DALLAS — Throughout his illustrious career, America’s greatest architect, Frank Lloyd Wright, designed just one professional theater and one only: The Kalita Humphreys Theater in Dallas.
And... you could say it sucked.
“You could say that,” laughed Chris Ramirez, a Brierly Resident Acting Company member at the Dallas Theater Center. “Out of respect, I would never.”
Nobody really said that, of course.
But some people still believed it -- and that much has come back to haunt them.
“Be gracious to those who came before you because you never know what they can do in the afterlife,” said BJ Cleveland, a director and actor with Uptown Players at the Kalita Humphreys Theater.
Like every Wright design, the Kalita Humphreys Theater is stunning. It just wasn’t very functional initially.
For instance, moving props from the basement meant pushing them up a ramp, when what was really needed was an elevator.
However, Wright would never agree to that -- and he didn’t have to. He saw the project through to completion, but he died in 1959 before the theater opened.
“And with the architect out of the picture, they said we need to make some modern changes to the building,” Cleveland said.
They started by putting in that much-needed elevator.
“[They did it] without Frank Lloyd Wright’s consent,” Ramirez said.
“Well apparently Frank wasn’t very happy about that -- even after death,” Cleveland said.
Both Ramirez and Cleveland said Wright has made his frustrations known as a spirit haunting the grounds -- like the time he showed up in the middle of a rehearsal.
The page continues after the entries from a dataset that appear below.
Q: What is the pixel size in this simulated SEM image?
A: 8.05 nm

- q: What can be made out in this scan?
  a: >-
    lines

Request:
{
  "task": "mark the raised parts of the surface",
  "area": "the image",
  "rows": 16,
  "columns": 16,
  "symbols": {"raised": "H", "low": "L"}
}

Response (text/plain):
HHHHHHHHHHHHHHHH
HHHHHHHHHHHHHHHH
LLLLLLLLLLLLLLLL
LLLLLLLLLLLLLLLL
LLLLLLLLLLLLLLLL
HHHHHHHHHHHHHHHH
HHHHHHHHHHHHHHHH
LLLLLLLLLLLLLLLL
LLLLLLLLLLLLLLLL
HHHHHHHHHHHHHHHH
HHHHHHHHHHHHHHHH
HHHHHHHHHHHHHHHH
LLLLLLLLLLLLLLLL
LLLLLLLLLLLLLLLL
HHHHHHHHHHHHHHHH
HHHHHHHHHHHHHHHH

“All of a sudden, a huge light explodes and a stool goes flying across the stage like somebody threw it,” Cleveland said.
That’s not the only time Wright has thrown his weight around.
Ramirez once tried to open a door leading to the stage and someone immediately pushed it shut back into him.
“So I push, push, push, push, and I looked, and there was nobody there,” he said.
Ramirez pushed the door all the way against the wall -- it was impossible for someone to hide behind. But he insists he felt someone pushing on the other side of the door.
Cleveland said the strangest encounter he’s had came in the bathroom.
“I’m washing my hands and all of a sudden here on the stall I hear [banging],” Cleveland said. “[I looked] and there was nobody in the stall. Then all of a sudden, the water turned on.”
Pretty much anyone who’s performed at Kalita Humphreys has seen props move, shadows appear and lights flicker.
To pacify Wright, the people who work there have created a shrine in his honor. At the exact moment Cleveland started showing our cameras the shrine, the light in the room began to flicker.
Perhaps another sign that, though Frank Lloyd Wright may have created this theater 60 years ago, he’s still putting on a show.